It is possible for the electoral dimensions of democracy to become stronger at the same time that the substantive dimensions of democracy weaken or erode?
1. Next Thursday, I’m participating in a Brown Bag discussion at Columbia with Joseph Liow, Duncan McCargo, and Ann Marie Murphy. Our collective task is to think about prospects for democratic backsliding and democratic progress in Southeast Asia. (Come on by!) My individual task is to do this in the context of Indonesia’s new Jokowi administration.
2. Separately, I recently participated in a USAID-funded project on democratic backsliding. As part of that, I put together a short memo in which I tried to lay out a typology of varieties of democratic change. Borrowing the distinction between procedural versus substantive democracy, I produced this nine-fold typology of varieties of democratic change—assuming, of course, that this is change within a democracy rather than a discrete shift to authoritarianism.
The typology is defined by possibilities of change. For example, if the latent probability that executive authority is allocated in competitive elections between political parties decreases (the procedural dimension), and rights and liberties are curtailed (a short-hand for the substantive dimension), then I want to call that “democratic degradation.” If rights remain the same but procedures corrode, I term that “authoritarian creep.”
And as originally written, the typology had no term for 2 out of the 9 categories. Those are the combinations of “more procedure less substance” and “less procedure more substance.” At the time that I developed the typology, I hypothesized that those are not logically possible, what Colin Elman terms “logical compression.”
But I am now reevaluating this in light of the new Jokowi administration. It strikes me that it’s entirely possible that Indonesia has become more procedurally democratic in the past year, but that we could nevertheless see further deterioration in the substantive dimensions of Indonesian democracy.
But looking comparatively this would be rare, so my best guess is that it is possible, but not probable. As a hopelessly imperfect exercise, let’s just examine how frequently—in the cross-national context—we observe a decrease in civil liberties (as defined by Freedom House) alongside an increase in political rights (also defined by Freedom House). Here is a jittered scatterplot.

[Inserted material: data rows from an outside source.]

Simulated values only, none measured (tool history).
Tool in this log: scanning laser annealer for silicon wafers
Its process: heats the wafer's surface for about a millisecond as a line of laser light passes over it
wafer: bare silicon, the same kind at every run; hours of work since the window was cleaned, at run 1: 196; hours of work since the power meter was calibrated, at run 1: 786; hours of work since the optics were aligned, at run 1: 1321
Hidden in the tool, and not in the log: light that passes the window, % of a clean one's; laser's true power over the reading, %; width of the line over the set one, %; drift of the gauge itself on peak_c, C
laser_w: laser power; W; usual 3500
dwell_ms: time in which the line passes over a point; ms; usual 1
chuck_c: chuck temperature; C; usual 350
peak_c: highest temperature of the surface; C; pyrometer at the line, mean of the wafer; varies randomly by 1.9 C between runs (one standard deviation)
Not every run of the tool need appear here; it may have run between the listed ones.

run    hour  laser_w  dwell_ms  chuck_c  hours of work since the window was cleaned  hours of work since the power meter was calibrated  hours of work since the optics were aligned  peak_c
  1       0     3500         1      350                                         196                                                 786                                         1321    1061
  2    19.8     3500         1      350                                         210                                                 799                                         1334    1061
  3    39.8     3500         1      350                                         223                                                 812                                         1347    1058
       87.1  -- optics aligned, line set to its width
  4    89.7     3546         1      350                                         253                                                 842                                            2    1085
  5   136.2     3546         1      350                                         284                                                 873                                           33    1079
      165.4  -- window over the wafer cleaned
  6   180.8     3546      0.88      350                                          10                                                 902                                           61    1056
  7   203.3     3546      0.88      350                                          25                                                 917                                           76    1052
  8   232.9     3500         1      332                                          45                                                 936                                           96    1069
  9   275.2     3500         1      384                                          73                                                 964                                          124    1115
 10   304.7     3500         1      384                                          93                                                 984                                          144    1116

Out of 6668 country-years around the world, we observe only 32 country-years (< 0.5%) where civil liberties decrease while political rights increase. But of course, if you don't share my evaluation that Indonesia's procedural democracy was strengthened over the past year, then you might consider deterioration in substantive democracy more likely (and in fact, 333 country-years around the world show civil liberties decreasing while political rights stay the same). But it's still relatively rare. But then again, it happened in Indonesia last year.
In all, food for thought as we read the tea leaves of the new Jokowi administration, and as we conceptualize possible trajectories for Indonesian democracy over the coming years.